The History of Mr Polly ITV1, 9pm

Someone, somewhere in executive tellyland had plainly developed cold feet about The History of Mr Polly, which arrived on screen four months late. ITV's version of H G Wells's minor serio-comic Edwardian classic was due to go out on Boxing Day until pulled from the schedules without explanation.

Perhaps TV bosses feared the wrath of Wellsian literary purists, who have consistently complained that Lee Evans, playing the drama's underdog hero, Alfred Polly, is much too much the knockabout prole.

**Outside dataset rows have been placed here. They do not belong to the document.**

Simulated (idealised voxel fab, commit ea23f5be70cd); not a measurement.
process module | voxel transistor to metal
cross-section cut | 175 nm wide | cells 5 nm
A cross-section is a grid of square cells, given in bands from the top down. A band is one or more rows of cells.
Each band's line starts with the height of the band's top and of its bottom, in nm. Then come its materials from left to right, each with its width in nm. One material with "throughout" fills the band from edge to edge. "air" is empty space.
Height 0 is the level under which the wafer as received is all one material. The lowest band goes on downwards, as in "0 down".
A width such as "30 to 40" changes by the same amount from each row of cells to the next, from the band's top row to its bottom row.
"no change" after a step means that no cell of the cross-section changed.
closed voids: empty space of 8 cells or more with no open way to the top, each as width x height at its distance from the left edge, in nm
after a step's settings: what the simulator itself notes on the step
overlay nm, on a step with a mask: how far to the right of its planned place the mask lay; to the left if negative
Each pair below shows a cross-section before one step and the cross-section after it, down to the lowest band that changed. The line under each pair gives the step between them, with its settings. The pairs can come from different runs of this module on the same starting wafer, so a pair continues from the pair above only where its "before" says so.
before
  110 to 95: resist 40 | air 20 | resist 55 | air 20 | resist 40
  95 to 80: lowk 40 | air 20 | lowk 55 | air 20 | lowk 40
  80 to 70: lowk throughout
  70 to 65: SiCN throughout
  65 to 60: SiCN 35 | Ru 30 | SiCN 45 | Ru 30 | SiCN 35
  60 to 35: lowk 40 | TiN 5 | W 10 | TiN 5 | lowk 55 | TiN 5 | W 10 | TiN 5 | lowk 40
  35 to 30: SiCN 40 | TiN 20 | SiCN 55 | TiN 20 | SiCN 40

Then again, no TV exec ever paid any heed to literary purists, as the latter are mostly blinkered, vinegar-faced, nit-picking plonkers who do nothing but complain - as I know from having incurred such folks' wrath in reviewing Jane Eyre (at this point, allow me to wave two fingers at all the blinkered, vinegar-faced, nit-picking plonkers who run the website bronteblog).

Sadly, the truth was more mundane: TV bosses realised their History of Mr Polly was slow and meandering, and it misunderstood what the book was about. As a result, poor Lee Evans (a comedy deity whose face and movements you can't help loving) was left with little to do that wasn't overblown comic mugging.

Slow and meandering? The History of Mr Polly wasted 40 minutes establishing with numbing veracity how stultified and straitjacketed its central figure felt in his marital life. Proceedings should have begun bang on that 40-minute mark much more profitably - and at an involving clip.

Yup, we should have started with the stinging little rebuff that Mr Polly's shrewish wife, cousin Miriam, administered as he sought to convince her of the attainable paradise that lay ahead just over the threshold of his new, ultimately doomed small-town drapery business.

"Our new lives!" Polly eagerly beamed, staring at his shop. "Bacon for breakfast! Muffins for tea! And long walks in the country of a Sunday morning!"

Miriam's prim riposte - "It doesn't look well to go traipsing about the country on Sundays" - was the one memorable line uttered by Lee Evans's feistiest co-star, Anne-Marie Duff. From here on in, Lee was on his own.

Sure, he had wur ain Julie Graham with him, playing Sussex pub landlady Nancy Potter. Unfortunately, all Julie was required to do was either look stern or vaguely scared, while muttering portentous stuff such as "'Snot what a man's 'appened to do makes 'im truly bad, it's destroyin' 'is self-respect does the mischief" in mild working-class cockney.

And here, in this re-routing of H G Wells's presentation of class, some ITV drama wallah made their biggest mistake. Shopkeeper Alfred Polly was plainly from the inferior trade class - but he wasn't working class.

As a novel, The History of Mr Polly addressed the emergence of a bookish, cerebral, dreamily aspirant middle-class, who didn't want their education wasted on becoming quotidian wage slaves. Alfred Polly was a man in love with fancy words, the interior life of the undergraduate and living every day as if it was a holiday from commerce.

Sadly, whenever Lee Evans was required to utter one of Polly's coinages - "I'm not one of your Herculaceous sort; nothing very wonderful bicepitally" - he never quite sounded as though anyone had told him what it meant.

What else was wrong? Baddy Uncle Jim never frightened, merely looking like an unshaven Mr Bean with dyspepsia. When Polly met Nancy for the first time, you could see the foam-covered boom-mike at the top of the shot - in 1910.

Speaking as a blinkered, vinegar-faced, nit-picking plonker who's a purist fan of The History of Mr Polly, this could have been a rival to the brilliant 1949 version, starring John Mills. But it wasn't. Booo!